Blue Water Automotive Systems will close two auto parts injection molding plants in Michigan and one in Ohio as part of a corporate realignment.
Production at plants in Lexington and St. Clair, Mich., and Wauseon, Ohio, will wrap up by the end of July, officials with Marysville, Mich.-based Blue Water said. Production from those plants will be transferred to Blue Water's six remaining U.S. sites.
The closings could eliminate as many as 230 jobs - about 17 percent of Blue Water's total workforce - although some of those positions will transfer to other Blue Water plants.
``To remain competitive in today's global environment, it was imperative that we examine every facet of our business to find ways to become more efficient,'' Blue Water Chief Executive Officer Michael Lord said in a Nov. 29 news release. Lord joined the firm in October, replacing former CEO Al DeVore, and is serving as CEO on an interim basis.
``We have developed robust, detailed plans to ensure the flawless transition of production and the continuation of high-quality and dependable service that our customers have come to expect,'' Lord added.
All of the tooling from the plants that will close will be moved to other plants, but less than half of those plants' injection presses will make the move, officials said.
``You can say that you have the capacity and wait for the market to turn,'' Lord said in a Nov. 30 phone interview. ``But in the state of the current market, we have to get our cost structure in line. Waiting and hoping is not a good way to run a business.''
Blue Water also is looking to diversify its business and do more work with foreign-based ``transplant'' automakers such as Toyota and Honda. Lord estimated that 95 percent of Blue Water's current sales are tied in to Detroit's Big Three.
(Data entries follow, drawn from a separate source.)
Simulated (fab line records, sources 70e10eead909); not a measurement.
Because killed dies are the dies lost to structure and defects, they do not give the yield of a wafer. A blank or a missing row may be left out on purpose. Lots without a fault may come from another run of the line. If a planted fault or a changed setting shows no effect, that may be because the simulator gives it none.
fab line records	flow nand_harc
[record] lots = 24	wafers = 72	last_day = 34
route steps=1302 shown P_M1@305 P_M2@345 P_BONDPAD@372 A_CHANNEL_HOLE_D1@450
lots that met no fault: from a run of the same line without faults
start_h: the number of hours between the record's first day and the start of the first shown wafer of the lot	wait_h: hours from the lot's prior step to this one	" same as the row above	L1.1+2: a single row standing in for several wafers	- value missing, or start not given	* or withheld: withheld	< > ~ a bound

The Wauseon plant was acquired in May as part of Blue Water's purchase of the interior trim business of Injectronics Inc., an injection molder based in Clinton, Mass. That deal included two other plants and increased Blue Water's annual sales by $60 million.
Most of Blue Water's $200 million annual sales comes from injection molding. Blue Water makes parts used in airflow management, interior trim and value-added assemblies.
The announcement of the closings comes only 13 months after New York financial group KPS Special Situations Fund LP bought Blue Water from Swiss investor Sarna Polymer Holding Inc., which had operated the business as Sarnamotive Blue Water since 2000.
Since buying the firm, KPS made the Injectronics deal and invested $7.2 million in a 40,000-square-foot expansion of Blue Water's Marysville plant. That expansion created 15 new jobs.
Lord added that although the decision to close three plants was a difficult one, the review process ``was positive in the sense that it makes you look at how you do things.
``At the end of the day, we're keeping 1,100 good-paying jobs in North America,'' he said.
The closings ``reflect that if you make an investment in the automotive market, you need to know what's going on with customers and what specific platforms the company is involved in,'' said Bill Ridenour, president of Polymer Transactions Inc., a mergers and acquisitions firm based in Newbury, Ohio.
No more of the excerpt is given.